The flakes of gold embedded in the cover of Rain of the Future remind me of the couple months since I got the book in the mail for review. A solid, not-quite-perfect moon hovers over a landscape of blackness dotted with what could be stars but, given the title, is probably rain. Future rain. A lot has happened. I won’t go into it, but I used to be in a relationship and now I’m not. So Rain of the Future, which I was reading during the most difficult days, has crossed over with me.
One thing I notice upon looking at these poems after a month away from them is that they seem more material now. That was one of the difficulties I had on first reading Mejer: the connections between the free-floating surrealist images that comprise most of her poems were just a little too loose for me to have a handle on each poem as a whole. I felt unmoored, which I think is part of the intended effect of Mejer’s poems—a feeling of flailing in a black night (see again the cover) held together by the very minimal relief of the types of ethereal images that pass through the barely waking mind. For example:
Nothing’s in the nest. No thread. No web of words.
Maybe something like my navel, the eclipse of a magnifying glass.
A slice, mute with regard to its empty depths.
This sort of loose association makes more intuitive sense to me now. Such images felt a little empty to me before, listed, invested with less significance than they perhaps deserved. After some intervening time and the associated life events, the shrug of “Maybe something,” the continual stabs at ascertaining what is in the nest in “Parenthesis,” ring more true. The poem ends without quite settling on what is or is not in the nest:
In the space, something, yes. A piece of cloth. Sounding like flags
taking wing, a worm in its beak and suddenly, eyes, my eyes
which, cutting across the empty air, direct themselves at something noiseless over there.
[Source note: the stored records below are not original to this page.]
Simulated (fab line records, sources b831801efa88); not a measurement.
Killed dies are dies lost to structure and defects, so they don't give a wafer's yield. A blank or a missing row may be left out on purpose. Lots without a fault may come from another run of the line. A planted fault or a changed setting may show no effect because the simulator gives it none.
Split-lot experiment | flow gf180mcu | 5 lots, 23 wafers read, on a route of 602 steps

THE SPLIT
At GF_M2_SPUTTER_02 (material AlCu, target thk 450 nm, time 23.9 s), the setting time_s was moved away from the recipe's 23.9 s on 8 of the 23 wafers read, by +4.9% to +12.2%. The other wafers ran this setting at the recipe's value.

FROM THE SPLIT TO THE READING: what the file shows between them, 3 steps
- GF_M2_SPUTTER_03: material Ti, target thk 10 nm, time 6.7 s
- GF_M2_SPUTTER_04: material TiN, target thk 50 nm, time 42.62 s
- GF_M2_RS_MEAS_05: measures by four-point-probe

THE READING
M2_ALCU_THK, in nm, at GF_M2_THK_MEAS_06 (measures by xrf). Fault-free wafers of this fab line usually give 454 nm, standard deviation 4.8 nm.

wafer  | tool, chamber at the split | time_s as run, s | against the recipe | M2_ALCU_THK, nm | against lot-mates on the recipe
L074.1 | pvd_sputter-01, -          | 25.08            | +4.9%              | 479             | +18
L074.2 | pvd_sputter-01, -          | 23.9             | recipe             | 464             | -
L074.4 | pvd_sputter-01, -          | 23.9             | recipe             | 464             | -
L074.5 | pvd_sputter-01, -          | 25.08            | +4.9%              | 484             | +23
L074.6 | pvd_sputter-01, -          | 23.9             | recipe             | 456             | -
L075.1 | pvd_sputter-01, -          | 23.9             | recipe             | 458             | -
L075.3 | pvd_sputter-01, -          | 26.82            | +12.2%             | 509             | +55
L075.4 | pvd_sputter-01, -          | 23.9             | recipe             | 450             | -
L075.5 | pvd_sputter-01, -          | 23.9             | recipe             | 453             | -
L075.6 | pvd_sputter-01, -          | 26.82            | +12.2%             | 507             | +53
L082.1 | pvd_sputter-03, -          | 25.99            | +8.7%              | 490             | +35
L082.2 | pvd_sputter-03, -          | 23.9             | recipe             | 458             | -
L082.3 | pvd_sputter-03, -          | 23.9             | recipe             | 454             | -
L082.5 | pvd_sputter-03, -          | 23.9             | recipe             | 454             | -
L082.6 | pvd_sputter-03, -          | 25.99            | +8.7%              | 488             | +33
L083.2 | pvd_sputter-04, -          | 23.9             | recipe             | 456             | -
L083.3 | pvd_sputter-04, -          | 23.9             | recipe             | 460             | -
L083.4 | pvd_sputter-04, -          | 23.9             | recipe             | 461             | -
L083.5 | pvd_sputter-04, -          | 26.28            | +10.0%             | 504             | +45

Much of Rain of the Future seems to take place over there. The images and the poems themselves seem somehow dislocated, in exodus, struggling back toward a home country that can’t quite be named.
Of course there’s great variation in Rain, which collects pieces from four different books over the course of Mexican poet Valerie Mejer’s career to date. My favorites were the selections from On the Third Day, which consist mostly of very short prose poems that are easier to grapple with than their lengthier counterparts. Here’s a beautiful one called “Ascension”:
Mary Magdalene comes up over the trees. The silhouettes turn toward her scent. Iris and firewood mix with the air. Blue, she gains altitude. Very soon her crossing will be completed. In the heights her breasts point West. I open the door. I follow the perfumed path.
Poems like this combine all of Mejer’s best instincts: a strong and desperate image center, a compelling redefinition of the relationships between sentences, and a stark matter-of-factness that makes her poems both mysterious and mysteriously forceful at once.
The Spanish originals on every left-hand page only sharpen the presentation of Mejer’s gifts. While the translations provided by A.S. Zelman-Doring, Forrest Gander, and C.D. Wright seem to be spot-on in terms of their literal interpretation of the poems, I’m not sure it’s possible to represent the glaring music of Mejer’s words in English. Take the first sentence of “Uncanny III” for example (Mejer uses the original German word “Unheimliche” in her title, since Spanish doesn’t have an exact equivalent):
On the sun-blazed side of the animal’s head, there was a fly.
En la cabeza soleada del animal había una mosca.
I hope I’m not fetishizing the exotic when I say that the Spanish version is far and away a more beautiful, striking portrait of this quietly sinister scene. I mean, of course this is the case: translation has always been nothing more than translation. Which is why I appreciate C.D. Wright’s and Action Book’s inclusion of the original text. In cases where I wasn’t sure just why a line said what it said, the Spanish version often seemed to provide an implicit justification, just by its sound and syntax, for the content of the line.
Rain of the Future as a physical book is a great big comforting thing. It is sumptuous, almost the size of an 8.5×11 piece of paper, with lots of white space, especially accompanying Mejer’s shorter poems. (Example: Spume: scatter shot clouds. That’s a whole poem, a whole page, two if you count the facing Spanish translation: Espuma: balazo de nubes. A number of poems from On the Third Day revolve around the mysterious concept of the spume, which I like. It’s a sort of identitiless specter that haunts those poems, a symbol of the unsayable that is nonetheless manifest.) I took this photograph of Rain situated underneath a lamp in my girlfriend’s room before we parted ways. It’s a little difficult to look at now, but this is how I believe the book should exist, underneath a lamp, next to a pair of scissors, its cover lifted open slightly as if it is calling out:
I’m not one for buying books these days, not as much as back when I had to own everything I read. But this is a book that you should buy, and own, and leave lying around so you can open it at random and read passages aloud to people.
You have no native land. You have not seen Ithaca.
Neither has Rain of the Future, and it’s goddamned proud of it.